Report “Invaders” reveals companies and sectors behind overlaps in indigenous lands in Brazil

In De Olho no Agronegócio, De Olho nos Conflitos, Multinacionais, Povos Indígenas, Publicações

A survey published by the research group Agribusiness Watch identified 1,692 farms with direct incidence on indigenous territories; behind the overlaps are agribusiness giants, arms industry and investors from the five continents

By Bruno Stankevicius Bassi

A new study sheds light on one of the main obstacles to the enforcement of the indigenous peoples rights in Brazil. Produced by the research observatory Agribusiness Watch, the report “Invaders: who are the businessmen and corporations whose farms overlap indigenous lands in Brazil” reveals, in first hand, the names of individuals and companies behind 1,692 cases of overlapping farms in territories delimited by the National Foundation for Indigenous Peoples (Funai).

Among the multinational groups linked to farms incident in Indigenous Territories (ITs) there are subsidiaries and shareholders of some of the main agribusiness groups operating in the country, such as Bunge, Amaggi, Bom Futuro, Lactalis, Cosan, Ducoco, and Nichio. Among the economic sectors, producers of soybeans and maize, beef, wood, sugar and ethanol, and fruits are the main responsible for the overlaps.

The study also shows the participation of banks and investment funds in the economic pressure against ITs. Itaú (through its subsidiary Kinea) and Bradesco, the two largest private banks in Brazil, are the main names on the list, followed by XP, Gávea Investimentos, the World Bank’s International Financial Corporation (IFC), and Mubadala Fund.

The connections with the economic power do not stop there. Among the cases covered in the report, there are direct connections with organized crime. Going from the close ties between landowners in the Amazon with the Italian mafia Cosa Nostra, to an illegal miner linked to the largest diamond smuggler in the world.

“It is the national and international capital, legal or illegal, the responsible for the violence committed against indigenous communities,” says the observatory’s director, Alceu Luís Castilho. “The planet that looks upon Brazil to demand the preservation of the Amazon is the same planet that needs to know better who is financing the destruction.”

Click here to download the full report. Below, the video about the dossier:


Map shows overlap of 222,000 hectares in Amazonas state.

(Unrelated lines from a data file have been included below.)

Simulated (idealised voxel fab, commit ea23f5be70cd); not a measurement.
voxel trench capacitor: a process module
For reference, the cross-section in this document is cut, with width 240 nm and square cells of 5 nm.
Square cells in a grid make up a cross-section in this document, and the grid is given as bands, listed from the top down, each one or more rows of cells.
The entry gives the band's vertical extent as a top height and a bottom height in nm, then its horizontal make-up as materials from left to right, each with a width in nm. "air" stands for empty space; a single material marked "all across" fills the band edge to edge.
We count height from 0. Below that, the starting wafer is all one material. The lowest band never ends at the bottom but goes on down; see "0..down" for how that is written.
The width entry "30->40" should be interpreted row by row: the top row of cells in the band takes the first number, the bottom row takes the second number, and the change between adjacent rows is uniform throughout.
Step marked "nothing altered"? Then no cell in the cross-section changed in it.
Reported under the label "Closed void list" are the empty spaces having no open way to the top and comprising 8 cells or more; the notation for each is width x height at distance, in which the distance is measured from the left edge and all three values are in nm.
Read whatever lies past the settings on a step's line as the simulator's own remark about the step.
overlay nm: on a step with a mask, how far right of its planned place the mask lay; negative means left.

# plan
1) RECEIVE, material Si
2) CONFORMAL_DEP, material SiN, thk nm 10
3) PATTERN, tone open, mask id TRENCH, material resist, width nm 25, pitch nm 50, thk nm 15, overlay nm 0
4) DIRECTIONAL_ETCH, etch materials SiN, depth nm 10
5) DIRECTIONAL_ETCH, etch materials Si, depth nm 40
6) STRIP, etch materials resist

Over the course of six months, a multidisciplinary team composed of journalists, geographers, historians, and a legal specialist went through the information on rural properties registered and certified by the National Institute for Colonization and Agrarian Reform (Incra), obtained from three dataset: the Land Management System, the National Rural Register System and the National Property Certification System. From the initial list, a cross-reference was made with the land cover and land use metadata of the MapBiomas – Collection 7 platform, with information available until 2021, in order to obtain details about the economic destination of the overlapping areas.

Altogether, the overlaps in indigenous lands encompass 1.18 million hectares, an area the size of Lebanon. Of this total, 95.5% are in territories pending demarcation. The data also show that 18.6% of the overlapping area is used for agricultural production. Of this total, 55.6% is occupied by pasture and another 34.6% by soy.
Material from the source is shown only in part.